August 12th, 2018 | Tags:
Novelist Sir VS Naipaul, who won the Nobel Prize in literature, has died aged 85. Photo: GETTY IMAGES
Sir Vidia with his second wife, Nadira, in 2013. Photo: GETTY IMAGES
Sir Vidia with his second wife, Nadira, in 2013. Photo: GETTY IMAGES
BBC News

Novelist Sir VS Naipaul, who won the Nobel Prize in literature, has died aged 85, his family have said.

Sir Vidia, who was born in rural Trinidad in 1932, wrote more than 30 books including A Bend in the River and his masterpiece, A House for Mr Biswas.

His wife Lady Naipaul called him a "giant in all that he achieved".

She said he died at his home in London "surrounded by those he loved having lived a life which was full of wonderful creativity and endeavour".

Geordie Greig, editor of the Mail on Sunday and a close friend, said his death leaves a "gaping hole in Britain's literary heritage" but there is "no doubt" that his "books live on".

Obituary: VS Naipaul

American travel writer Paul Theroux, who had a bitter 15-year feud with Sir Vidia before reconciling, said "he will go down as one of the greatest writers of our time".

Paying tribute to his friend, who he said had been in poor health, Theroux said: "He also never wrote falsely.

"He was a scourge of anyone who used a cliché or an un-thought out sentence. He was very scrupulous about his writing, very severe, too."

Salman Rushdie, who also disagreed repeatedly with Sir Vidia, said he feels "as sad as if I just lost a beloved older brother".

On social media, fans paid tribute to Sir Vidia and expressed their sadness.

Author Laila Lalami described him as a "wonderful stylist and a terrible curmudgeon", adding: "At his best, he could write with great tenderness and good humor [sic] about people whose lives were erased by colonial narratives."
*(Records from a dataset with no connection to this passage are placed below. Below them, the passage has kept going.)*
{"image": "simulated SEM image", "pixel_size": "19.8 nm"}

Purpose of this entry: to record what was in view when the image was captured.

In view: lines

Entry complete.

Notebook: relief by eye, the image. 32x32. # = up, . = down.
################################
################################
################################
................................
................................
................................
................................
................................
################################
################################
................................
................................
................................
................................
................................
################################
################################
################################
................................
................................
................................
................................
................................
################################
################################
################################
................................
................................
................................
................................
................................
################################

English novelist and journalist Hari Kunzru recalled interviewing him and said: "When we sat down, the first thing he said was 'tell me what you've read and don't lie'. Only then would he consent to be questioned."

Writer Jeet Heer called him a "powerful novelist" who "at his best approached Conrad and even the shadow of Dickens" while blogger Patrice Yursik describedhim as a "titan of Caribbean literature".

One fan said "no-one inspired me to read more than Naipaul" while another tweeted that his novel A House for Mr Biswas "stayed with me as a lasting memory for 30+ years".

'Modern philosopher'

Sir Vidia, who as a child was read Shakespeare and Dickens by his father, was raised a Hindu and attended Queen's Royal College in Trinidad.

He moved to Britain and enrolled at Oxford University in 1950 after winning a government scholarship giving him entry into any Commonwealth university of his choosing.

As a student, he struggled with depression and attempted suicide.

His first book, The Mystic Masseur, was published in 1951 and a decade later he published his most celebrated novel, A House for Mr Biswas, which took over three years to write.

Sir Vidia, who was a broadcaster for the BBC's Caribbean service between 1957 and 1961, was one of the first winners of British literary award the Booker Prize, for In A Free State in 1971.

Awarded the Nobel Prize in literature in 2001, the committee said Sir Vidia had "united perceptive narrative and incorruptible scrutiny in works that compel us to see the presence of suppressed histories".

It added: "Naipaul is a modern philosopher. In a vigilant style, which has been deservedly admired he transforms rage into precision and allows events to speak with their own inherent irony."

His first wife, Patricia Hale, died in 1996 and he went on to marry Pakistani journalist, Nadira.

Sir Vidia was outspoken and is known for criticisms of Tony Blair - who he described as a "pirate" - as well as Charles Dickens and EM Forster.

He also fell out with the American travel writer Paul Theroux, who he had mentored, in a bitter 15-year feud after Theroux discovered a book he had given Naipaul in a second-hand bookshop. They later reunited.